Education: Columbus North 2006; Indiana University, Bloomington, Kelley School of Business: Finance degree in 2010; Certified Financial Planner

Describe your job.

I am a financial adviser with Edward Jones. I learn about your retirement dreams and put an investment plan in place to make them a reality.

How many years have you lived in Columbus?

23 years

What are your activities and interests in Columbus?

I enjoy golfing at Otter Creek and Harrison Lake, boating with friends and family, playing many different sports and going downtown with friends.

The Columbus Young Professionals say you were nominated in the community category. Give us some examples of ways you lead in the Columbus community through your work and activities.

At Edward Jones, I serve as a regional mentor to new advisers getting started in our business. When I first began, I greatly appreciated the knowledge shared with me by veterans in our field and I enjoy the opportunity to give the same assistance to others. My parents instilled in me at a young age that it is important to take an active role in the community you call home whether it be through hours spent volunteering or providing financial support to community organizations. I hope by getting involved at my age, I can be an example to others to do the same. There are many ways to give and every one of them makes our community stronger.

One of the reasons you were nominated is making a positive impact across many organizations in Columbus, from United Way to kidscommons. Why is that role important to you?

Volunteering and giving back to our community makes Columbus a better place. This city has given so much to me and I am proud to call Columbus home. One of my biggest fears is that my generation of Columbus residents will not live up to the philanthropy and foresight of the generations before us. I volunteer and try to make an impact because I want Columbus to continue to be a place that people take pride in residing in. I want to help grow Columbus in a way that makes all of our unique art, free community programs/concerts and architecture a sustainable part of our future.

What types of volunteer activities are you involved in? Why were you attracted to those volunteer opportunities?

I am currently serving on the Community Impact Review Team at United Way; as a board member of the Columbus Indiana Philharmonic; and on the First Tee of Columbus board. I am also a member of the noon Rotary club; a volunteer at kidscommons; a member of the Centra Foundation Development Committee; and a member of St. Peter’s Lutheran Church Design Committee. I also serve as President of the Coles Cove Association in Tipton Lakes.

What’s most challenging about your job and what do you enjoy the most?

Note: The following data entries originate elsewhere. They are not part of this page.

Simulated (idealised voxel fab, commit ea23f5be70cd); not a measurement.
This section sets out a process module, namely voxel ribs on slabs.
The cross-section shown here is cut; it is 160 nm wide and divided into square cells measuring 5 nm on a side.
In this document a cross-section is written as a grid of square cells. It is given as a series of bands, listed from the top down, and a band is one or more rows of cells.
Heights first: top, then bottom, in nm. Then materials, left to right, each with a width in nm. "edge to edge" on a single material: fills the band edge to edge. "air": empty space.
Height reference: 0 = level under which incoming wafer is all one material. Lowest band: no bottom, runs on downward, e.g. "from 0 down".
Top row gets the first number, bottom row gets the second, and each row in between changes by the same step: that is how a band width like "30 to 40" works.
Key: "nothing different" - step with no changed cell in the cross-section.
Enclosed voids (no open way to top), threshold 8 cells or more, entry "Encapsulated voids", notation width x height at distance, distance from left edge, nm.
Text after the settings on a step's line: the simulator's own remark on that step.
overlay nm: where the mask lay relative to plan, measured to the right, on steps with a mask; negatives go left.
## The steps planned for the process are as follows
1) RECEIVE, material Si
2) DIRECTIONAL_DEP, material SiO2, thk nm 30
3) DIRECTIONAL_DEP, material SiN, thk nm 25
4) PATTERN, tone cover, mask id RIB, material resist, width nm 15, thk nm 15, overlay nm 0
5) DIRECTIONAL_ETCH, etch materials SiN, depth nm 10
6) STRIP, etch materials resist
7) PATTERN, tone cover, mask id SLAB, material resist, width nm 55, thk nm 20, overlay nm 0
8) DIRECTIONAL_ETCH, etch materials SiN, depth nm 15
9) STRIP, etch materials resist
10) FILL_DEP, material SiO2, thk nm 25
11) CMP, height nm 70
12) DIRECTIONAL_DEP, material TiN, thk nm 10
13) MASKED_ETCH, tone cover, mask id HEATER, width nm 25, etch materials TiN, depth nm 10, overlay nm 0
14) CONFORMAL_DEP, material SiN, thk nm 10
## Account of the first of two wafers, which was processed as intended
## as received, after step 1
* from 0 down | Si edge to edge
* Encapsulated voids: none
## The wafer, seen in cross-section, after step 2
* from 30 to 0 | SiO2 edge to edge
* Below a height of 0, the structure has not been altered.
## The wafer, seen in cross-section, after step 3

I am one of the few people I know who knew what I wanted to be when I grew up. After just a few of my first business classes at Columbus North I knew I wanted to be a financial adviser. I have been a financial advisor now for six years and absolutely love every aspect of the job. The most challenging part of my work is guiding clients through turbulent markets. Human emotions generally make people want to do the exact opposite of what they should actually do. There are so many things I enjoy about being a financial adviser with Edward Jones. I really enjoy helping clients build a plan to achieve their dream retirement and then seeing them to that goal. Partaking in that journey with my clients has led to great business relationships but even more rewarding to me, lifelong friendships.

If you could change Columbus in any way, what would that change be?

For us to market all the positive aspects of this community to those who commute to Columbus for work. The situation is improving thanks to many new apartment complexes and subdivisions, but I would like to see them live here and invest in our community outside their work week hours. Columbus has been blessed with so many unbelievable community leaders throughout the years, I worry that potential future leaders are living in Greenwood and Indianapolis instead of here. What a shame it would be if we never have an opportunity for them to lead beside us.

What do you think shouldn’t change about Columbus and why?

Columbus is a city with a history of people who dream big and do bigger. That cannot change and it is why I think we all need to encourage the next generation of leaders to step up and get involved. If they do not, we could end up being just another exit on someone’s journey down I-65.

When you talk about Columbus to those who don’t live here, how do you describe it?

I always describe Columbus as a very unique small town and encourage people to come see Columbus for themselves. Many of the attributes I enjoyed as a kid growing up here after moving from another state still remain today. There are opportunities for families to enjoy free programs offered by the Columbus Area Arts Council, free concerts from the Columbus Indiana Philharmonic, free visits to kidscommons children’s museum, an award winning parks department and People Trail system and a top notch golf course in Otter Creek. I make it pretty obvious when I end a conversation how proud I am of my town.

If someone asked you what they could do to help the community of Columbus, what would you advise them to do?

Reach out! Columbus has so many amazing organizations (like Columbus Young Professionals) and individuals that dedicate so much time to this community. Everyone is eager to help you get involved, as there is always an organization that could use your expertise. I began my journey by volunteering at United Way. The great part about United Way is that they help so many organizations in town. Working with them allowed me to find the organizations that I was a good fit for and had a passion for serving.